The Vanguard 500 Index Fund (VOO) is nearly identical to VFIAX except for one key difference – VOO is Vanguard’s S&P 500 index tracking ETF offering, whereas VFIAX is the mutual fund alternative. This difference in format has some implications which we will discuss over the course of the remainder of the article.
VOO vs. VFIAX: Which Index Fund is Better?
|Tax Loss Harvesting||Disadvantaged- Settlement Period Applies||Advantaged- Same Day Reinvestment||VFIAX|
|Expense Ratio / Fees||0.03%||0.04%||VOO|
|Minimum Investment||No Minimum||$3,000||VOO|
|Tax Efficiency*||Slightly More Tax Efficient||VOO|
|Liquidity & Tradability||Intraday Trading Available||Automated Periodic Investing Available||VOO|
|Automated Periodic Investing||No||Yes||VFIAX|
Data as of 08/09/2023
Expense Ratios – Slight Edge to VOO
Given that they are passively managed, VFIAX and VOO have very low expense ratios – typical of Vanguard funds.
However, although relatively marginal, VOO tends to have a slight edge here. The expense ratio of VFIAX is usually a basis point (hundredth of a percentage point) lower than VOO, making it slightly cheaper to hold. Although this cost is small in any given year, slight differences in expense ratios can accumulate to meaningful differences in accumulation value over time. Specifically, as of August 9th, 2023, the differences between expense ratios indeed equated to 1bp in favor of VOO. To put this into context, that is $1 of additional fees per year per $10,000 invested.

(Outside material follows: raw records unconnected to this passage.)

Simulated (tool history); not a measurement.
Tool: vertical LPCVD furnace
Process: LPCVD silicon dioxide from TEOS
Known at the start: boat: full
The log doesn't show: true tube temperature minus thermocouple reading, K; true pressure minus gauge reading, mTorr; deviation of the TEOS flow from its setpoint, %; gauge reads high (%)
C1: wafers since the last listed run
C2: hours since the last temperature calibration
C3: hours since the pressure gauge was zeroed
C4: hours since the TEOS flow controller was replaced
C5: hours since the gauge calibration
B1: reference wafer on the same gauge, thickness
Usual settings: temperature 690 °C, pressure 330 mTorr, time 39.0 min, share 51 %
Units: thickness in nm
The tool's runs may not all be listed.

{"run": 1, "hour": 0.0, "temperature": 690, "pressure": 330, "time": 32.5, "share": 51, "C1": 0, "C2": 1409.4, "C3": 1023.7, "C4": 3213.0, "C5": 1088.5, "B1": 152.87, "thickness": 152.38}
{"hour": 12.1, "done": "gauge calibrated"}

Minimum Investments – Goes to VOO
When it comes to investment minimums, the edge has to go to VOO over VFIAX.
As with other ETFs, the minimum investment requirement for VOO is the price of one share. This contrasts with mutual funds, which generally require some initial buy-in over a single share pricing. These minimums can vary depending on the brokerage and account type used.
While this will likely not be the most important factor for many buy-and-hold long-term investors, smaller investment minimums can be a make-or-break criterion for those who like to add various funds to their portfolio or trade in and out of positions.
So, if you are just getting started with investing or want to split your investment across several funds, VOO may be a better option for you due to its lower barrier to entry.
To learn more about the benefits of index fund investing, check out our article here.
Trading and Liquidity – Split Decision
If you are an investor who likes to change your positions daily, the ETF equivalent (VOO) is your better option.
Unlike mutual funds, you can buy and sell ETFs throughout the day at any time during market hours. This is not the case with mutual funds, which are only traded at the end of the day based on Net Asset Value (NAV). This benefit of ETFs doesn’t come without drawbacks, though – given that ETFs can trade throughout the day, they typically trade at prices slightly different from their NAV. This difference is called a bid-ask spread.
Given that VOO is heavily traded, this bid-ask spread is small/negligible (0.00% as of 8.11.2023). Still, depending on the date of sale/purchase, it could represent an additional ~0.01% fee on the entry/exit of an investor’s position. Such bid-ask spreads are notably more significant for more thinly traded ETFs than VOO.
However, if you are a long-term buy-and-hold investor not concerned with trading execution strategies and small entry/exit “fees” associated with negligible bid-ask spreads, you may be indifferent between Vanguard’s flagship S&P 500 funds. One notable trading benefit of VFIAX is that you can set up automated dollar cost-averaging rules to automate a periodic investment process.
Tax Efficiency – Split Decision
As investors, we should be concerned not only about investment returns but also about costs. Both direct costs (in the form of expense ratios, for example) and more indirect costs (including tax consequences, which may also vary between investments).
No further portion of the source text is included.